Scoring System

Multi-Signal Approach

PRSense combines three independent signals to detect duplicate PRs:

Text Similarity (title + description)
Diff Similarity (code changes)
File Overlap (modified files)

Scoring Formula

final_score = w₁ · text_sim + w₂ · diff_sim + w₃ · file_sim

Default Weights

w₁ = 0.45  (text)
w₂ = 0.35  (diff)
w₃ = 0.20  (files)

Rationale

Text Weight (45%)

Captures intent: Same bug description = likely duplicate
Language-agnostic: Works across all repos
Early signal: Available before code is written

Diff Weight (35%)

Captures implementation: Similar code changes
High precision: Exact matches are strong signals
Language-specific: Better for detecting copy-paste

File Weight (20%)

Captures structure: Same files modified
Fast to compute: No ML needed
Hard signal: Same files + high text sim = very likely duplicate

Signal 1: Text Similarity

Input

text = title + "\n" + description

Method

Cosine similarity of embeddings:

text_sim = cosine(embed(text₁), embed(text₂))

Example

PR #1: "Fix login bug when password is empty"
PR #2: "Resolve authentication issue with blank passwords"
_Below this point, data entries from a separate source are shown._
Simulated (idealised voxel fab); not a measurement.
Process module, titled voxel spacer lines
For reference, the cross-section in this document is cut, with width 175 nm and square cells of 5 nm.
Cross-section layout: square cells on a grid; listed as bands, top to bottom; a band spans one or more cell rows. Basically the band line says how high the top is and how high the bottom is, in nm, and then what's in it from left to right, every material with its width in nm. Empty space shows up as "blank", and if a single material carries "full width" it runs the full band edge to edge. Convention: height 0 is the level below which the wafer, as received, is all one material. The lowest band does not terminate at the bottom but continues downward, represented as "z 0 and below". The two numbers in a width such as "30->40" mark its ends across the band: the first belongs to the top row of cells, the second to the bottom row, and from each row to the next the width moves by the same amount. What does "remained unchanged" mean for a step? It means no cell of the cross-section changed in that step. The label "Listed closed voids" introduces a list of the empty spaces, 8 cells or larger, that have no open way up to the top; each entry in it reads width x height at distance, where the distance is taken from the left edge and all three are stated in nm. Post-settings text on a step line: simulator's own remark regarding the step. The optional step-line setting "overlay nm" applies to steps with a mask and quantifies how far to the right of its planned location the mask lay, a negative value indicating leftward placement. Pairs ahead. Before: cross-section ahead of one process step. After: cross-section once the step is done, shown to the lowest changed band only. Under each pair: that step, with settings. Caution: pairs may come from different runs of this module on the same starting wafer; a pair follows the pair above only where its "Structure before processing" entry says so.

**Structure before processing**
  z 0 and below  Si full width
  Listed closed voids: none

// Same intent, different wording
text_sim = 0.87  // High similarity

Edge Cases

Empty description: Use title only
Very long text: Truncate to 512 tokens
Non-English: Use multilingual embeddings

Signal 2: Diff Similarity

Input

diff --git a/auth/login.ts b/auth/login.ts
@@ -10,7 +10,7 @@
function login(password: string) {
-  if (password) {
+  if (password && password.length > 0) {
     authenticate()
   }
}

Method

Cosine similarity of diff embeddings:

diff_sim = cosine(embed(diff₁), embed(diff₂))

Preprocessing

Remove whitespace-only changes
Normalize variable names
Focus on structural changes

Example

// Similar fix, different variable names
diff1: "if (password) → if (password && password.length > 0)"
diff2: "if (pwd) → if (pwd && pwd.length > 0)"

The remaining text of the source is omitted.